The Militant(logo) 
    Vol.63/No.23           June 14, 1999 
 
 
Vermont Farmers Fight Gov't Foreclosures  

BY ANDREA MORELL
HARDWICK, Vermont - Robert Houriet is struggling to hold onto his land. He is one of many farmers fighting against foreclosures in this dairy state. Family farms have long been the backbone of agricultural production here, but now dairy farmers are hard hit by falling milk prices that don't keep up with production costs. Houriet estimates as many as 200 are facing the loss of their land and livelihood over the next year.

Houriet invited Militant reporters to his 55-acre organic vegetable farm, which is being foreclosed on by the federal Farm Services Agency (FSA), to discuss the fight of working farmers in Vermont. A group of them are taking aim at the FSA, a subdivision of the U.S. Department of Agriculture (USDA), whose policies they say force farmers into foreclosure. The FSA makes loans to farmers refused credit by banks and other lending agencies. But, says Houriet, "the FSA functions largely as a collection agency for loans it wants to liquidate, and for farmers who are increasingly viewed as `marginal' to global agribusiness."

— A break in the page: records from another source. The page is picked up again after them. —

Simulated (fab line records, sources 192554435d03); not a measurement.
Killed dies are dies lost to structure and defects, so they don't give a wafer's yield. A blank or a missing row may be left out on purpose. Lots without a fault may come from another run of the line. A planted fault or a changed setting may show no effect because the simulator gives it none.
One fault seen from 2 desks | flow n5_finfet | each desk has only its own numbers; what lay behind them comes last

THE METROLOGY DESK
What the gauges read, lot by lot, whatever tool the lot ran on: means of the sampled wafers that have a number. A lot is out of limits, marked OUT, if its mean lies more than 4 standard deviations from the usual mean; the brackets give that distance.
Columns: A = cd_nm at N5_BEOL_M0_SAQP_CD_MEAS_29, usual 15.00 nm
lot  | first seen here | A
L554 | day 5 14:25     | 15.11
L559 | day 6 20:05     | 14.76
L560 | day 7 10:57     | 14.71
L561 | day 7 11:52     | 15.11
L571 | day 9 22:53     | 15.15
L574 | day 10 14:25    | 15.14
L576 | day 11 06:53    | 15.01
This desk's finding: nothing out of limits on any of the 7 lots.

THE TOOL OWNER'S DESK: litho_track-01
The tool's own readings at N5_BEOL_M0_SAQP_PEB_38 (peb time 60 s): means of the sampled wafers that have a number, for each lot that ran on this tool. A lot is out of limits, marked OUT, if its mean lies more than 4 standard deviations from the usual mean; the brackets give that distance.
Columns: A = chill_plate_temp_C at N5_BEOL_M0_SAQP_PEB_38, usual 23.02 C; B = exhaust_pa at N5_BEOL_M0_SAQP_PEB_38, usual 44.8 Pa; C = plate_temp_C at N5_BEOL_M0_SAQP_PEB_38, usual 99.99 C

Farmers threw a spotlight onto practices of the FSA in testimony before the state legislature's House Committee on Agriculture April 29 in Montpelier. The hearing was held in response to demands by Houriet and others that they be allowed to rebut remarks made at a committee hearing February 11 by Ronald Albee, the FSA state director. Albee testified against a bill that would allow a farmer who has been foreclosed to buy back his farm at the selling price and develop a new plan to pay off the old debt while continuing to work the land. The FSA opposes the bill. Albee outraged Houriet and others by implying that debt-ridden farmers are bad managers who are asking for a government handout.

Much of the hearing focused on Randall Munger, a dairy farmer whose nearly decade-long fight to save his farm has won him public support. His attorney, Edwin Hobson, helped draft the proposed legislation.

Munger's problems began in 1980 when stray voltage from electrical power lines owned by Central Vermont Public Service Corporation began to strike his cows, disrupting their ability to drink or graze properly. Eventually Munger's herd of 70 Holsteins was reduced to 26.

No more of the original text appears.